This is Mountainfilm. It’s thought provoking, gut wrenching, jaw dropping and inspires us to protect the world that we love. Telluride Mountainfilm Festival has been making people feel this way for nearly 40 years. Starting in 1979 in Telluride, CO (where we happen to have roots, too), Mountainfilm has grown from a weekend film festival to a 4-day cultural and environmental symposium that breaks down global issues and offers up solutions. This is storytelling at its finest.
A great story creates compassion and understanding, and that’s where change is born. We’ve been moved by the stories we hear at the Mountainfilm Festival. That’s why we’ve been partnering with Mountainfilm for over 20 years. From feature films about land conservation to short films about quirky thinkers, we’re moved to see the world differently. Even if it’s a 10 minute film, the message can stick with you forever. Now that’s poweful.
Each year Mountainfilm picks a symposium theme and this year’s is National Parks, to coincide with the centennial celebration of the National Park Service. Speakers and films will focus on the substantial challenges facing the parks, ranging from access restrictions to development threats, funding questions, crumbling infrastructure, engagement with younger generations and climate change. And of course, there will be a considerable amount of eye candy too. We’re looking forward to seeing what this year’s festival has in store and which films will make it onto the Mountainfilm world tour.
Mountainfilm Festival will take place 5/25 – 5/30 in Telluride, CO. Beginning in August, Mountainfilmn hits the road with the best of the best on a world tour, committed to inspiring audiences around the globe. Check here to see when Mountainfilm will be coming to your town. Here’s what we’re looking forward to seeing this weekend…
Ace and the Desert Dog
Ace Kvale, a veteran photographer, and Ghengis, a blue heeler “dogger” (that’s canine for “blogger”), live together in the Utah desert. Their backyard: 2 million acres of canyons, redrock cliffs, dry washes, empty landscapes and desert wilderness. For his 60th birthday, Kvale decided to go on a 60-day backpacking trip. Kvale and Genghis are living proof, plodding along to spectacular places only reachable by foot, following the cycles of the season and learning lasting lessons from one another. Namely: Slow down, spend as much time with your best friends as possible and don’t forget to play.

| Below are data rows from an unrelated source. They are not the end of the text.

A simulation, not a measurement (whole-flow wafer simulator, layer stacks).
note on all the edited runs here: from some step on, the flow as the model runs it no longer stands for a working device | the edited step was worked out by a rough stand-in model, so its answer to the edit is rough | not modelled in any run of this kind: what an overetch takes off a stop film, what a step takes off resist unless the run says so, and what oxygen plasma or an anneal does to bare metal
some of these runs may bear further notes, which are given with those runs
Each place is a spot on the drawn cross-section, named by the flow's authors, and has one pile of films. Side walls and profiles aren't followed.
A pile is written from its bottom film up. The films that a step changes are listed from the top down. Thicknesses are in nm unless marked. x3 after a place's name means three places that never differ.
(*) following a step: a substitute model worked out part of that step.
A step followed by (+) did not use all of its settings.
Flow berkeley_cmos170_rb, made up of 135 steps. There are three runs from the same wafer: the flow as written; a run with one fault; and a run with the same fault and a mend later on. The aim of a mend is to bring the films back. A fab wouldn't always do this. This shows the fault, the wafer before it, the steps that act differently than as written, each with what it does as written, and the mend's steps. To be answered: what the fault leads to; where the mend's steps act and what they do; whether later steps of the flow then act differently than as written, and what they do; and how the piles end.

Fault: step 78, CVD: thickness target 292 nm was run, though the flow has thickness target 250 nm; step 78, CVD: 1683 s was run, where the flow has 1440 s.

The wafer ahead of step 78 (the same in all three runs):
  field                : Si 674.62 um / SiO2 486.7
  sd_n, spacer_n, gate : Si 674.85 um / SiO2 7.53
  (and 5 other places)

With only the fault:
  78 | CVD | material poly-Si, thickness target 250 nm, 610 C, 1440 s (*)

Mark Twain said, “Whiskey is for drinking — water is for fighting.” More than half a century after David Brower, environmentalist and the Sierra Club’s first executive director, traveled down northwest Colorado’s Yampa River with his sons, Twain’s observation still rings true. The same year of the river trip, 1952, Brower led the successful fight against two proposed dams in Dinosaur National Monument by raising awareness and creating a constituency of conservationists. 62 Years follows Brower’s son, Ken, as he recreates the river trip from his childhood and reflects on his father’s legacy, as well as the future of the drought-plagued American West.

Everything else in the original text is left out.